I just got back from a short trip with the Bray Accounting department to a resort in the mountains. Those of you familiar with my loathing for general accounting may wonder why I went on a trip with the accounting department. I went as the boyfriend of the Southeast Asia Internal Auditor, better known to the Avalantern world as daisy. It was one of those family-business trips, where everyone was invited to take their husbands or wives, children, and in daisy's case, awesomely cool boyfriend.

The schedule said to meet at the toll booth on the south end of Hangzhou. I was to be in a car with daisy and one other girl from near her home; our driver lives very close to me, so I was first to be picked up. It was actually rather enjoyable, listening to Chris Thile and chatting with Master Xie (the driver). After nearly two hours of just driving to the north end of Hangzhou and back, we got to the toll booth, where we waited for the three other cars to arrive.

Toll booth, you may be thinking. Who, in their right mind, would meet at a toll booth?

Well, apparently, we did. There wasn't much traffic, so it wasn't too bad. We just sat around for about twenty minutes while everyone went to the bathroom, a few people smoked cigarettes, and children wandered onto the highway. You know, typical roadside manner.

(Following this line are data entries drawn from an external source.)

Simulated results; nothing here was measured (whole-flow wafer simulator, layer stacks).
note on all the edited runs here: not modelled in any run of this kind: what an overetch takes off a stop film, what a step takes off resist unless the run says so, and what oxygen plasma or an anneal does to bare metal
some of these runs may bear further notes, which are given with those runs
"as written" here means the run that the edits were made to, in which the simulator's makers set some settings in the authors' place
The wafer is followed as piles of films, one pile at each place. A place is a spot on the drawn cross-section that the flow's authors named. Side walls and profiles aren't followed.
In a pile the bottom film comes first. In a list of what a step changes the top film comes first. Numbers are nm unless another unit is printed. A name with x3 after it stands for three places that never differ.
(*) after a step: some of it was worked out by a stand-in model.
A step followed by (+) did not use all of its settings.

I couldn't believe it. The kids were wandering around in the second lane, and their parents weren't freaking out. In fact, one mother was even walking with her kid. In the second lane! My parents would have peed their pants. I'm not even sure the kid knew it was a highway. Which means he'll get older and wander into the highway again, only this time without realizing there's a huge truck coming to help him fly.

I made a few comments that I probably shouldn't have to daisy, who said calmly this is just how Chinese parents can be.

But what really got me was this. After sitting around on the side of the road, watching children almost die, I asked why we weren't leaving. Someone explained it to me, but I couldn't believe my ears, so I figured I misunderstood. I nodded my head and forgot it. Wait, what did she just say, daisy?

Apparently, one of the kids, an 8 or so year old boy, didn't want his mom to drive. In China, we don't exactly all have driver's licenses, so without her, we were short a driver. So we were waiting around to think of a solution, since she couldn't drive anymore.

What?!

So there were 22 of us, wasting time on the side of this highway, because a kid didn't want his mommy to drive her own car. And rather than explain to him why that's a ridiculous request, we had the boss and his wife separate, so his wife could drive the other car. I'm still in shock that it worked out that way. My parents weren't the kind to beat me with a ruler, but I'll be darn* if they ever held up 21 other people for half an hour because I couldn't get the red lollipop (or something).

There are more stories where this came from, but this is already too long. One day I'll write a post about 90后, the generation in China of children born after the 90s. Let's just say it's not a compliment.

Anyway, now I'm back home, catching up on my RSS feeds, and thought I'd share that story to anyone bored enough to read it.